Key Vault Backed Secrets in Fabric 🔐
In this post I wanted to share how to enable key vault backed secrets in Microsoft Fabric. I personally had a difficult time finding documentation on how to do this but after meeting with Microsoft they were able to point me to a guide on how to enable this. I wanted to step through something called MSSparkUtils which is a tool we can leverage to secure our notebook secrets.
Spark Utilities ⚙️
MSSparkUtils is a built-in package to help you easily perform common tasks. You can use MSSparkUtils to work with file systems, to get environment variables, to chain notebooks together, and to work with secrets. The MSSparkUtils package is available in PySpark (Python) Scala, SparkR notebooks, and Fabric pipelines. For those familiar with databricks, this seems very similar to dbutils from databricks.
One of the utilities MSSparkUtils offers is the credentials utilities, more specifically, they have a method/function called .getSecret that takes in two arguments:
-
The FQDN of the key vault
-
The name of the secret you want to reference
mssparkutils.credentials.getSecret('https://<name>.vault.azure.net/', 'secret name')

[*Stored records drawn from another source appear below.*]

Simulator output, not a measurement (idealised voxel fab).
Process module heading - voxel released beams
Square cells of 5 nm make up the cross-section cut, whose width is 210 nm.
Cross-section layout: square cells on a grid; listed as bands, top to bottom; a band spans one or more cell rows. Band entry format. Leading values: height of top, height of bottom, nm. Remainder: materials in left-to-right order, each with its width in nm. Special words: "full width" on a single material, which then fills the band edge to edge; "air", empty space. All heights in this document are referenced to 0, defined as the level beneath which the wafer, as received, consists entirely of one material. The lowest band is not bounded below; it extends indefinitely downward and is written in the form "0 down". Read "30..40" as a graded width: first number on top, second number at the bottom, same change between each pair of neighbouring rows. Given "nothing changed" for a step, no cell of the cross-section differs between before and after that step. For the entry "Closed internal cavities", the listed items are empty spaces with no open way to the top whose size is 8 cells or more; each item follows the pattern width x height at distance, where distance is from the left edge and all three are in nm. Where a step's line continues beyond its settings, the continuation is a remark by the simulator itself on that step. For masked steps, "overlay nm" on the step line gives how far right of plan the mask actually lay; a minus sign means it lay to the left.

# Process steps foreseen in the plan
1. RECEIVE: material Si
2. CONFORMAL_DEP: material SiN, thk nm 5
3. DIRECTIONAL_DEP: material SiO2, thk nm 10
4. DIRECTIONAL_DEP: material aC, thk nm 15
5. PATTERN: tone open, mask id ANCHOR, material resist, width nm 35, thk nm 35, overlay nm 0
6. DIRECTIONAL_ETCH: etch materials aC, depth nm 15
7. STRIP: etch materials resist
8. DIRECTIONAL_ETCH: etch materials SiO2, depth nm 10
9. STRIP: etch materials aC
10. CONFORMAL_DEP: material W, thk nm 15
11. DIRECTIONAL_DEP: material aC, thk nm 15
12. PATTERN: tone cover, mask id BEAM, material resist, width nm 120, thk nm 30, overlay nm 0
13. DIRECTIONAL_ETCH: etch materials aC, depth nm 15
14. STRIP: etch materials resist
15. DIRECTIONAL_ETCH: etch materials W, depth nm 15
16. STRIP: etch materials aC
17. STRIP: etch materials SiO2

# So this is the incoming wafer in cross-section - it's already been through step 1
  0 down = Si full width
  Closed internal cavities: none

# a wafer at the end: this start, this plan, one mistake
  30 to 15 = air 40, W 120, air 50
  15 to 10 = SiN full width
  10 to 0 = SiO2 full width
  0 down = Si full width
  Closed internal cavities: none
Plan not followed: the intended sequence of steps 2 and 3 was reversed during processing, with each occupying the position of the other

The documentation mentions that the utility leverages ‘user credentials’ to get the secret.
Spark Utilities in a Synapse Engineering Notebook 🧑💻
Running this credential utility in a data engineering notebook nets the following results. First let’s run the help command:
mssparkutils.credentials.help()
The following results are displayed which mentions the two methods/functions mentioned in the documentation:
-
getToken(audience): returns AAD token for a given audience
-
getSecret(akvName, secret): returns AKV secret for a given akvName, secret key
Let’s run the getSecret method to retrieve a secret from one of our key vaults:
print(mssparkutils.credentials.getSecret('https://your_fqdn.vault.azure.net/', 'your_secret'))
I have redacted my key vault FQDN and secret name but you can see I wrapped the mssparkutils.credentials.getSecret in a print statement and the secret comes back as [REDACTED]. This is to be expected, you should not be able to print the secret to the screen.
Key Vault Logs 🪵
As mentioned earlier, the documentation mentions that the utility leverages the ‘user credentials’ to get the secret. Let’s see how this works in practice my monitoring the logs of the key vault in a few scenarios.
I will leverage the below log analytics query to retrieve the key vault logs:
AzureDiagnostics
| where ResourceProvider =="MICROSOFT.KEYVAULT" and Resource =="AKV_RESOURCE_NAME"
If I run the notebook directly in the Fabric Data Engineering experience, I expect the logs to indicate it was my user account that ran the query against the key vault secrets. Investigating the logs shows the following results which are expected:
Next if we run this notebook in a schedule, we can also see in the logs, the key vault is accessed via my user account:
And finally executing the notebook as a user that does not have access to the key vault results in the following error:
- Py4JJavaError: An error occurred while calling z:mssparkutils.credentials.getSecret.
- java.io.IOException: 403 {“error”:{“code”:”Forbidden”,”message”:”Caller is not authorized to perform action on resource.\r\nIf role assignments, deny assignments or role definitions were changed recently, please observe propagation time.}
This all works just as the documentation mentioned. So why did we test all this? Was it because I did not trust the documentation? No. I was considering the implications of the utility leveraging the ‘user credentials’ in a production environment.
For example, what happens if my current company decides they have had enough of me and lets me go? How will the jobs stay running in production now that my account no longer exists?
Generally, I have run jobs in production using a generic service account which is not tied to a particular individual. Meaning the chance of interruptions due to account changes is less likely. I have not found a way to leverage a service account or SPN to pull secrets from Key Vault in Fabric.
Conclusion 🏁
In summary, enabling Key Vault-backed secrets in Microsoft Fabric using MSSparkUtils can streamline and secure secret management within your data engineering workflows. MSSparkUtils offers versatile utilities, akin to dbutils from Databricks, facilitating tasks like fetching secrets through user credentials. While this approach works well for individual accounts, it raises concerns for production environments dependent on user-specific credentials. A potential solution involves leveraging service accounts to avoid disruptions from personnel changes, although this remains an area needing further exploration within Fabric. By understanding and testing these utilities, you can better secure and manage secrets in your data engineering projects.